Home Knowledge New AML/CFT Guidelines and the Emphasis on Effective Training

New AML/CFT Guidelines and the Emphasis on Effective Training

 

Section 54 of the Criminal Justice (Money Laundering and Terrorist Financing) Act 2010, as amended (CJA 2010), requires a firm, such as an externally or internally managed Irish corporate fund or a manager of a trust fund, to ensure that all persons involved in the conduct of the firm’s business (including directors, other officers and employees) are instructed on the law relating to anti-money laundering and countering the financing of terrorism (AML/CFT) and are provided with ongoing training on identifying a transaction or other activity that may be related to money laundering or terrorist financing and on how to proceed once such a transaction or activity is identified.

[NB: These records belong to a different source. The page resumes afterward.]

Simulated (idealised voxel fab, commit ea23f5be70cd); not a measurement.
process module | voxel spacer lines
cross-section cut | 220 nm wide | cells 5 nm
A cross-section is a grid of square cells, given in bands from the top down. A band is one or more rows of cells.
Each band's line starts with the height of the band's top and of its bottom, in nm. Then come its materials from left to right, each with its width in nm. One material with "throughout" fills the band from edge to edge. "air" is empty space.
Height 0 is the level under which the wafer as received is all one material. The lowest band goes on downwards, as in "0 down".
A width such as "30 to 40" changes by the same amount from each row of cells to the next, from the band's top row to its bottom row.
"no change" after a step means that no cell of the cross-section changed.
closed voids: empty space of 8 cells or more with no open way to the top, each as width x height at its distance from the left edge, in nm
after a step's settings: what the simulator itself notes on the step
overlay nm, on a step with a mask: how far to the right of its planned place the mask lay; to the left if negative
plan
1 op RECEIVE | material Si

The Core AML/CFT Guidance issued in 2012 (2012 Guidance) on foot of the transposition of the Third EU AML/CFT Directive (3AMLD) recommended that refresher training should take place on at least an annual basis. The Fourth EU Anti-Money Laundering Directive (4AMLD) which replaced and updated 3AMLD was transposed into Irish law in November 2018. Following a consultation process which ended in April of this year, the Central Bank published final Anti-Money Laundering and Countering the Financing of Terrorism Guidelines for the Financial Sector (2019 Guidelines) on 6 September 2019. These Guidelines replace the 2012 Guidance. There is greater emphasis on governance, oversight and training in the 2019 Guidelines than in the 2012 Guidance.

Senior management, including a firm’s board, has responsibility for managing ML/TF risks by demonstrating active engagement in the firm’s approach to effectively mitigating those risks.

Training on AML/CFT law and the Firm’s AML/CFT Policy

Paragraph 8.1 of the 2019 Guidelines provides that firms should provide appropriate and sufficient training which is tailored to the nature, scale and complexity of the firm and which is proportionate to the level of ML/TF risk faced by it. Firms should ensure that all employees, directors and agents:

  1. are trained in relation to the firm’s AML/CFT policy, which should be drafted in clear and unambiguous language;
  2. are trained in the firm’s procedures in order that they can recognise and address potential instances of money laundering or terrorist financing;
  3. are made aware of the firm’s internal reporting procedures in respect of Suspicious Transaction Reporting (STRs) and the identity and responsibilities of the firm’s MLRO; and
  4. understand their own individual obligations under the CJA 2010 as well as those of the firm.

Firms should ensure that AML/CFT training is provided to all new staff in a timely manner and to all staff at least on an annual basis thereafter. Firms exposed to a higher level of ML/TF risk or who have a greater exposure to constantly evolving ML/TF risks should provide training at more frequent and regular intervals if necessary.  Firms should also provide enhanced AML/CFT training tailored to the specific needs of staff who perform key AML/CFT roles within the firm, for example the firm’s MLRO or senior management responsible for AML/CFT oversight.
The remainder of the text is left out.